Whiteford, Taylor & Preston LLP | Franchise & Business Law Group | Franchise Selection from Both Sides of the Table — part 2
This links to the home page
Articles & Resources

Franchise Selection from Both Sides of the Table — part 2

08/06/2010
Part 2 of this series focuses on how a prospective franchisee should investigate a specific Franchise Opportunity, after narrowing focus through self-evaluation:

After examining your capabilities and ambitions, the next step is to perform your due diligence and fully investigate the franchise opportunity you are considering. In addition to researching the opportunity directly, this also involves investigating competitive opportunities to make sure that the one you choose is the best fit for you. You should carefully read the franchisor’s Franchise Disclosure Document (“FDD”), and you should prepare questions and talk with the franchisor’s representatives regarding any issues or concerns you may have.

You also should contact existing franchisees to find out how their business is doing and what they feel the benefits are of being involved with the franchisor’s system and brand name. Franchisors are often willing to “assist” with this process, by referring prospects to their most successful franchisees. What may go overlooked, however, is the opportunity to gain information from former franchisees. The third table in Item 20 of the FDD provides valuable information concerning former franchisees. Franchisors are required in this table to list the numbers of terminations, non-renewals and reacquisitions during each of the three prior calendar years, as well as the number of franchisees who “Ceased Operations – Other Reasons”—which often means that the franchisee was simply forced to close their doors because they were unable to turn a profit. In addition, franchisors are required to provide contact information for all current franchisees and former franchisees who left the system during the past year. Both current and former franchisees can provide first-hand insight into numerous qualitative aspects of a franchisor’s system.
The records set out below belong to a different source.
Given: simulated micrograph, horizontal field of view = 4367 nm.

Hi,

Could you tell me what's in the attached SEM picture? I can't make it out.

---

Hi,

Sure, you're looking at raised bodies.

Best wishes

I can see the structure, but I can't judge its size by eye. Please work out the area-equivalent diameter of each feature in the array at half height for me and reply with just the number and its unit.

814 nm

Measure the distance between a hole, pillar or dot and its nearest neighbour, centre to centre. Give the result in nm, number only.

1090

If the franchise system has been in existence for at least five years, also consider researching the availability of existing franchises through the Internet. It is a bad sign if many franchises are for sale and at low prices. It is a good sign if relatively few are for sale and at high prices. If you find no information through the Internet on this topic, then you should ask franchisees in locations near you about purchasing their business; and, if they express interest, pursue the topic to see their level of interest in “getting out” and their reasons for wanting to do so.

Other, often overlooked, aspects of a franchise system that can ultimately have a significant effect on franchisees’ profitability include supply and purchase arrangements established by the franchisor. A powerful purchasing cooperative can significantly improve a system’s franchisees’ bottom line. Among the required disclosures in the FDD, franchisors are required to state in Item 8 whether they receive rebates or commissions based on franchisees’ purchases of goods and services from suppliers. In a successful franchise system, the bulk of the franchisor’s revenue should come from franchisee royalties, and not from franchisees’ mandatory purchases from outside vendors. Moreover, quality franchisors do not force their franchisees to pay a premium over the fair market price for ingredients and other products central to the operation of the business.

Finally, is equally, if not more important to your potential for long-term success, to look beyond the FDD and the franchise system’s historical performance, and evaluate the current and future market for the franchisor’s goods or services. Just because you have a strong interest in a particular field or product and fall in love with a franchisor’s system and business methods does not mean that the general public will do the same. In addition, while joining a regional, national or international franchise system typically will have immediate name-recognition benefits, this may not be the case with a newer or smaller franchisor. If the franchisor’s name has little or no value, and the franchisor’s system is not unique or distinctive from the competition, then you should consider whether their franchise is worth the investment.